The Becerras lost their home in the tornado that hit Moore, Oklahoma in May 2013. Damage to the property was so great, the walls could move and the roof was caving in. Rather than try to save the home, the City of Moore condemned and demolished it.

The family was shocked, however, when they discovered their homeowners insurance company would not cover their loss.

An engineer for Foremost Insurance – a subsidiary of Farmers – apparently reported that the movement of the walls was not caused by the tornado, but was instead the result of settlement. The claim was denied.

Now, the Becerras are suing the insurance giant in hopes that the court system will compel Farmers to offer fair payment for the damage.


“Any fool can tell that was not the result of settlement,” Jeff Marr, attorney for the Becerras, told local news channel KFOR.

Farmers is standing by its original decision after the Becerras rejected an offer of $750,000 as settlement. The attorney for the company asked the jury pool in the case – which is largely composed of people affected by the Oklahoma tornado – to turn off their “emotional switch” and judge the case fairly.

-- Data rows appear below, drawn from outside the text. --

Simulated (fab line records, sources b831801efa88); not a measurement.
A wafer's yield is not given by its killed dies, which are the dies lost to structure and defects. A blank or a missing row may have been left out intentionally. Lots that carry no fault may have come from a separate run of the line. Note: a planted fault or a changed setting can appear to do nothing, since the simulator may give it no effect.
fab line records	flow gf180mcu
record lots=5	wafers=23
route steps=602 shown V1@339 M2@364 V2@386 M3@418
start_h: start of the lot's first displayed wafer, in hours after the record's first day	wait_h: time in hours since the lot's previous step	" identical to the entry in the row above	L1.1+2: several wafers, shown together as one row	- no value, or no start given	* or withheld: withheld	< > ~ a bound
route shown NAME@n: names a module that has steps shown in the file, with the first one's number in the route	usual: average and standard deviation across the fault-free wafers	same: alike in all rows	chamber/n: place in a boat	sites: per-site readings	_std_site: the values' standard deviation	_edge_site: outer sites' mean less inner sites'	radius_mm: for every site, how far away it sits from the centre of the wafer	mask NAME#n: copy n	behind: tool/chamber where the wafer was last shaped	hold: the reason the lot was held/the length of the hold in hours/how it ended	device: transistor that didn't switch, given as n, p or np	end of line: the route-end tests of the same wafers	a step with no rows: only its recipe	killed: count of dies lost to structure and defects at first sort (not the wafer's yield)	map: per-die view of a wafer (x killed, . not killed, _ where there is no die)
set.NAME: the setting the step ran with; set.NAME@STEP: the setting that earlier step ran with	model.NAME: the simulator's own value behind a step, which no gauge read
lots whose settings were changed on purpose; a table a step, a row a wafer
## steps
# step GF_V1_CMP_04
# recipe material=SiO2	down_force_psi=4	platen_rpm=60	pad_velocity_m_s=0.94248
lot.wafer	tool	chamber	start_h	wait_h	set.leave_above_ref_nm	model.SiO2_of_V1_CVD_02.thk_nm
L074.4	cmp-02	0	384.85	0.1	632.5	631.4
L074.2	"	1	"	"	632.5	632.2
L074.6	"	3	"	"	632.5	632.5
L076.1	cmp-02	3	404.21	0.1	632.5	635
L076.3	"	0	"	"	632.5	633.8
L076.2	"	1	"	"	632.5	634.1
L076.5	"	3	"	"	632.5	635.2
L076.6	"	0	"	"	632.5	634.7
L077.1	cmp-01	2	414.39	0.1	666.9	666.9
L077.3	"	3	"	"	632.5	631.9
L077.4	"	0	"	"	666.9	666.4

This is hardly the first time an insurance company has been sued following the 2013 tornado. A class-action lawsuit in Comanche County against Farmers resulted in a jury award of $130 million dollars.

More broadly, the Oklahoma Insurance Department told the news team that nearly 300 complaints were filed against insurance companies after the tornado.

Tornado damage is typically covered under homeowners insurance policies, though statistics from various insurance bodies suggest some policyholders wind up significantly uninsured.

According to a 2008 study from Marshall & Swift, a full 64% of US homes are undervalued for insurance purposes. That number only increased as home values tanked an average 33% in the late 2000s and consumers began looking for ways to save money.

The result? People may not have enough money to rebuild their homes.

In fact, the same study suggests most policies leave homeowners with enough money to rebuild just 81% of homes.

Any renters in the area may be in even more trouble. Only 43% carry renter’s insurance, according to statistics from the Insurance Research Council.

Additional help may come from a presidential declaration of disaster, in which the uninsured or underinsured could receive federal aid. However, individual payments are capped at a little more than $30,000 and the average payment is likely to be much lower.

To mitigate any risk of underinsured homeowners, agents are urged to reevaluate their clients’ amount of coverage every two years, making note of major changes such as home remodeling or roof replacement.